I had a chance encounter on the street with an old commodity trading compatriot who introduced me to his wife as someone who once described hogs as a corn-processing machine. I laughed, admitted authorship, and, in the interests of delicacy, sidestepped more direct descriptions of the livestock industry. Commodities are not pretty.
Nor are their price messages pleasing, either. All consumers want lower prices all of the time, and vice-versa for producers, but prolonged periods of low prices lead to underinvestment in production and subsequent price spikes. The opposite holds true for producers: If you want to induce what is known as demand-destruction, raise prices, pull up a chair and watch the forces of conservation and substitution act in real time...or in any other time of your choosing.
The Cattle Crush
This brings us, of course, to the rising price of beef. The USDA's index for ground beef prices rose 16.5% at the end of April (April? You USDA guys know it is June? Let's crank the data-tron up a notch here!) from year-ago levels.
As eating hamburgers at McDonald's
(NASDAQ:WEN) and Burger King
(NYSE:BKW), just to name a few, is more popular than the soccer sophisticates keep trying to shove down my throat, these rising prices should constitute a red line in the sand, for all of the good that would do.
What's worse for beef consumers is that all physical commodity processes take time. You can create financial assets relatively quickly and trade them at high-frequency, but it takes close to five months to fatten feeder cattle weighing between 700 and 800 pounds apiece to live cattle weighing between 1,100 and 1,350 pounds apiece. This time lag and weight differential account for the unusual mix of contracts required for what the industry calls "the cattle crush spread." The standard combination of contracts for the so-called "cattle crush" spread is four corn (C), five feeder cattle (FC), and 10 live cattle (LC).

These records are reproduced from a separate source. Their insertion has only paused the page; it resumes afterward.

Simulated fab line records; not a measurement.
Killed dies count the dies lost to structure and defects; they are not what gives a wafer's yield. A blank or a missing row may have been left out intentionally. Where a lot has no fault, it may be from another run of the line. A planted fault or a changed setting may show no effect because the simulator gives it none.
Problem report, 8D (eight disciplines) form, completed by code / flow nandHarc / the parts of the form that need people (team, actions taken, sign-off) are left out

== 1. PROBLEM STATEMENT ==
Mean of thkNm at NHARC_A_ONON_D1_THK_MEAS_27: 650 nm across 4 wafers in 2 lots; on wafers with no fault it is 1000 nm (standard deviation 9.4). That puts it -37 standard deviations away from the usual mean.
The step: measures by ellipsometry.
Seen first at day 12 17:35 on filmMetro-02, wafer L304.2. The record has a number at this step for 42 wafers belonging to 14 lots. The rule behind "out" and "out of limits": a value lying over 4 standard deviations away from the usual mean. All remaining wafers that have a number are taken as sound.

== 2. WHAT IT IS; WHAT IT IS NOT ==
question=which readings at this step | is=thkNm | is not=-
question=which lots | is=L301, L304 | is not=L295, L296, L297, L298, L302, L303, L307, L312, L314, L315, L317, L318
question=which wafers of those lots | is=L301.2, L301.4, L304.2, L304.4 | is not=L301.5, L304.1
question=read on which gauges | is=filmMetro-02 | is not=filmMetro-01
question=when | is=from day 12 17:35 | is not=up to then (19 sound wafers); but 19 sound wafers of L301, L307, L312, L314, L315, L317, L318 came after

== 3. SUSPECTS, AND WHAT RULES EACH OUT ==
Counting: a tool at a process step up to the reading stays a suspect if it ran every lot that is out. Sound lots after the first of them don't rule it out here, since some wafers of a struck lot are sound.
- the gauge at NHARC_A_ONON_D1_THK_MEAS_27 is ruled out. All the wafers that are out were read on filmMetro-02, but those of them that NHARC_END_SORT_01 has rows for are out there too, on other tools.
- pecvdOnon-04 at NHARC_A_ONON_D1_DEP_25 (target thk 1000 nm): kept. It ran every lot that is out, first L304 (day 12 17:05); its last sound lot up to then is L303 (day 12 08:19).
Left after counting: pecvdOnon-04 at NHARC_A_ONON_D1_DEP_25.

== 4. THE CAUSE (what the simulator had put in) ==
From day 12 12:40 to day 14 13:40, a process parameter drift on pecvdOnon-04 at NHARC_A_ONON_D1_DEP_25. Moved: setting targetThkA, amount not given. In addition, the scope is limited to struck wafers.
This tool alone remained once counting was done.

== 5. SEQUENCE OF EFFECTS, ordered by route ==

There are eight of these spreads every year; let's focus on the one involving October feeder cattle, December corn and April live cattle. December corn represents the bulk of the new crop now growing on farms near you; it has declined more than 10.25% since May 9, 2014, marked on the chart below.
This cattle crush spread has been under pressure even with the decline in corn prices, as feedlots keep bidding the price of feeder cattle higher. Consumers can and do push back, and total beef consumption has been declining since 2007 for reasons involving the income- and price-elasticity of demand. While October feeder cattle prices have increased 8.7% since early May, April live cattle prices have increased less than 5.4%. I fully expect demand to shift down the dietary curve from beef to pork and poultry.
If cow-calf operations and ranchers respond rationally to these price signals, they will start expanding herds from sizes last seen in the early 1960s. The US has been offsetting shrinking herds with heavier cattle for years now, but there is only so much left in that little bag of tricks. If you want to see beef retain its central role in the US dietary mix, the best way to do it is to pay the higher prices today to induce higher supplies tomorrow.